My latest serial, The Diary of a Victorian Disciplinarian, explores the affairs of Emily Havercock with Arabella Horsham, whom she is employed to be the companion of and Arabella’s husband, Alexander Horsham, who is a devotee of the birch.
The events that took place have been recorded in Emily’s diary. Although photography was invented in the 1800s, Emily, unfortunately, did not possess a camera and I needed title illustrations for each of her diary entries.
I have had some success creating composite images featuring real life models superimposed on a background in Photoshop to use as the title images.

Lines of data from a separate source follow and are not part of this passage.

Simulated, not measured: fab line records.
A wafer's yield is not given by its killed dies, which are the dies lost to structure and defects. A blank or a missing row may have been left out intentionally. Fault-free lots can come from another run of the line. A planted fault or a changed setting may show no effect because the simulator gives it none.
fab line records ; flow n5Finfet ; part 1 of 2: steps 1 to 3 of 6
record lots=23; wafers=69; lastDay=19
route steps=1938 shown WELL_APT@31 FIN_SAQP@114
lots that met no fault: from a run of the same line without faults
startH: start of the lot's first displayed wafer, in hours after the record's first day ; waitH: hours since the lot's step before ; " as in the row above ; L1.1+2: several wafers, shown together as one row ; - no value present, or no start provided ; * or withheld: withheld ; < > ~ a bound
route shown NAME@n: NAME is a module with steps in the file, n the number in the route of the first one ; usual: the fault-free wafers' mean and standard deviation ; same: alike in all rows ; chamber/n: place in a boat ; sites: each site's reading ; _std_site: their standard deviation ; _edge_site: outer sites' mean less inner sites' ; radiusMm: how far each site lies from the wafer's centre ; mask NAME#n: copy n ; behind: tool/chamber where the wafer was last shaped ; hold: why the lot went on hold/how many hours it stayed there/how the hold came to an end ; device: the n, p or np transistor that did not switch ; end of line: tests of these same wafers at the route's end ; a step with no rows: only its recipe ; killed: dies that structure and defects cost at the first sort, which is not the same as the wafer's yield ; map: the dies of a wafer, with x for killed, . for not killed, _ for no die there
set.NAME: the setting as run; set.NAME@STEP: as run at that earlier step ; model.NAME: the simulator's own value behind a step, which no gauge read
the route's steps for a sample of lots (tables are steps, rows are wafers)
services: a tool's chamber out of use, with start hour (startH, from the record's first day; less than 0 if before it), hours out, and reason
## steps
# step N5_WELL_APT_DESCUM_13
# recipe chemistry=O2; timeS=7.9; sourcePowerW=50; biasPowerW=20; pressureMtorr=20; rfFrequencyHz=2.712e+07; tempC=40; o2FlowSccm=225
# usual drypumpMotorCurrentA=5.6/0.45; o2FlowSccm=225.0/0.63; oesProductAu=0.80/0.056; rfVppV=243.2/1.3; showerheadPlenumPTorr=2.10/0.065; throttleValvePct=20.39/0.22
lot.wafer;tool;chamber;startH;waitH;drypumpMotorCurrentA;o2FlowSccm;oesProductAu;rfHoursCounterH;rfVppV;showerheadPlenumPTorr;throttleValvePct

Having worked in the photographic industry from as far back as when film was the main medium and Photoshop was a mere glint in the Knoll brothers’ eyes, I have always been happy to make use of new technology, embracing digital photography, but only when it became capable of doing the job and economical.
I have already started using AI generated backgrounds and elements in some of my composited title images for my other stories but these were subjected to a lot of Photoshop tweaks, which also uses a lot of AI driven editing and selection tools. This was my first step to illustrate, The Diary of a Victorian Disciplinarian
There came a point where none of my stock of images fitted Emily’s diary entries. The idea of hiring two models who could pass as Victorian ladies, and were willing to wade into a woodland pool in early spring in the UK was impractical, so I turned to AI.
The first images produced were surprisingly good. Skin often looks plastic in AI generated pictures and people are often not looking where a human would look. I was also surprised that it produced the NSFW images. Since I am trying to keep the title photos on my Substack a nipple and genital free zone, I had to rewrite the prompt to put Emily and Arabella in slightly deeper water.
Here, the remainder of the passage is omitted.